Logging spreads to vast areas, and the expansion of the highway network dramatically increases the area affected. Logging spreads deforestation by providing access to a vast network of "endogenous roads," by motivating clearing in order to establish land claims to timber-rich forests, and by providing money to pay the costs involved. The aftermath of logging is a forest with many holes in the canopy, allowing sun and wind to dry out the forest floor. A large stock of fuel for forest fires is created by the dead trees killed by machinery or pulled over by vines when neighboring trees fall, together with the branches and other debris left from the harvested trees. This sets the stage for a vicious cycle of degradation by fire that can destroy the remaining trees, leaving a bare area that will appear as deforested on satellite imagery. Logged areas are much more likely to burn than are unlogged areas, and when a fire does occur it is more destructive in the logged area.

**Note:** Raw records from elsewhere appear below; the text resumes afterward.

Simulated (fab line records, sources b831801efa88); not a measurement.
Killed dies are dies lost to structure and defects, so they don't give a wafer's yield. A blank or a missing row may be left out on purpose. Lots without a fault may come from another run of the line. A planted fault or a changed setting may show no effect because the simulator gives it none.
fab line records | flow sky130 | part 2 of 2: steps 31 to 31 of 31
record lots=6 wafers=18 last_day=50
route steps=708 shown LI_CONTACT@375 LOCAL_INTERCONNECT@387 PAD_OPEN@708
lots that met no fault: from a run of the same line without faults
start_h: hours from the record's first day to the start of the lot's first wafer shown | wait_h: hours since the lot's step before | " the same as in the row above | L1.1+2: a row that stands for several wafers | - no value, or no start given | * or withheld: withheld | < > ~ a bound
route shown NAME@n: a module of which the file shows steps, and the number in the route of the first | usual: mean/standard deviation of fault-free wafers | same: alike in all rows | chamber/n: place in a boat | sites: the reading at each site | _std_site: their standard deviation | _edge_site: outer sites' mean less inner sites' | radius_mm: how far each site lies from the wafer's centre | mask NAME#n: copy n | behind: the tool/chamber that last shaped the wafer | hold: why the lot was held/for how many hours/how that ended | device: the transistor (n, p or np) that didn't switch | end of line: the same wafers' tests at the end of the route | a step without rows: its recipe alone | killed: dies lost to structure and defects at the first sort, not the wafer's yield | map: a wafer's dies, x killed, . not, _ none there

Forest fires in Amazonia are very different from those in North America, where fires in coniferous forest like the one portrayed in Walt Disney's film, Bambi, rush through the crowns of the trees. In Amazonia, forest fires take the form of a thin line of flames slowly moving through the forest understory. While the size of the flames may appear unimpressive, their effect on the trees is devastating. Damage is worse because the fire front advances so slowly: Just as you can pass your finger quickly through the flame of a candle and not get burned, if you hold your finger there for a minute the result is entirely different. The fire heats the cambium beneath the bark at the base of each tree trunk, killing many of the trees. These dead trees provide the fuel for the next fire, which will be hotter and will kill more trees. After fire has passed through an area of forest three or more times, the forest is basically destroyed.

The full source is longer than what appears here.